July 21, 2011
A State Supreme Court judge has ruled that the city can move forward with its plans for 22 school closure and 15 co-locations.
In May, the UFT and NAACP filed a suit charging that the city had not adhered to the law and its own promises when planning the closures and charter school co-locations.
In a decision released late tonight, Judge Paul Feinman denied the UFT and NAACP’s request for a preliminary injunction that would have stopped the city from moving forward with its closure and co-location plans while those charges are considered. A temporary restraining order preventing the plans from advancing had been in place since early June.
Feinman’s decision came just hours after State Education Commissioner John King approved 12 of the closures, of schools on the state’s list of “persistently low-achieving” schools. The UFT and NAACP suit had argued that the city could not close schools on that list without state approval.
Schools Chancellor Dennis Walcott applauded the decision, which he said validated the Bloomberg administration’s approach to fixing low-performing schools.

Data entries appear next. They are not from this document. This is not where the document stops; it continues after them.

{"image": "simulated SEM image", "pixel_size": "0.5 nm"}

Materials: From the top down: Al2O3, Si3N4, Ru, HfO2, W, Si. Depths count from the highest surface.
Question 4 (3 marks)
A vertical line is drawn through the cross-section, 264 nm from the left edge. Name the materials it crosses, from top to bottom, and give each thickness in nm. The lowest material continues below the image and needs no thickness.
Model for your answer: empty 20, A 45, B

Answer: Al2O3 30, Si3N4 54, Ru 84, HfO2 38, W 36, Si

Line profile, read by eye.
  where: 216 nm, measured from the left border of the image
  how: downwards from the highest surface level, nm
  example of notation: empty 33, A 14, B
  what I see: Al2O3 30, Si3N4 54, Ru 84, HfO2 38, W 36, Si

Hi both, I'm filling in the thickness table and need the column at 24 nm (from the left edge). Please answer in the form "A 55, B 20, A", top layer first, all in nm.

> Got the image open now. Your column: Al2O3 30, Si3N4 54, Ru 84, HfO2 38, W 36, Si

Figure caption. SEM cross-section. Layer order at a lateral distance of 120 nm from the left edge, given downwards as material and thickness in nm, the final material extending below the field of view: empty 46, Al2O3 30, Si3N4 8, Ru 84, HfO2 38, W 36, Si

“I am incredibly heartened by the court’s decision tonight,” Walcott said in a statement. “I know this decision will come as great comfort and relief to the thousands of children who have been in limbo, wondering what the outcome of this case would be, and for that I am very happy.”
Feinman ruled that the UFT and NAACP had not proven that schools facing closure would have performed significantly better if the city had fulfilled all of the promises set out in an agreement that followed a similar lawsuit last year. That suit resulted in 19 school closures being halted. He also ruled that the Department of Education’s co-location plans — all of which were revised after the lawsuit was filed — contained enough detail to suggest that they were crafted in accordance with the law.
But the ruling did not address the lawsuit’s substantive claims, particularly that the school closures and charter school co-locations would introduce inequities.
“The court notes that the question of where the equities lie is not clear-cut, and the facts do not lean inexorably in the direction of either party,” Feinman wrote.
The United Federation of Teachers said it did not plan to drop its suit, particularly because of the equity claims that Feinman did not assess.
“While Judge Feinman has declined our request for an injunction, his decision does not affect the underlying issues of fairness and due process in the school co-locations and closings that are part of this lawsuit,” a UFT spokesman said in a statement. “These issues remain to be resolved, and the UFT intends to continue to litigate this matter.”
Charter school advocates lined up to call on the UFT and NAACP to drop the suit.
“Let’s hope the UFT and NAACP drop their opposition and allow schools to open as planned in a few weeks,” said Joe Williams, executive director of Democrats for Education Reform, in a statement.
“With classes beginning in just a few short weeks, it’s long past time for the UFT and the NAACP to put their lawyers away, drop their claims and not put families through any more needless uncertainty,” said James Merriman, CEO of the New York City Charter School Center.
The ruling frees Feinman up to start his summer vacation. At a June 30 hearing where he allowed construction to start at one co-location site, the judge said he was nervous that the case would not be resolved before his summer vacation. The vacation was set to start July 22 — tomorrow.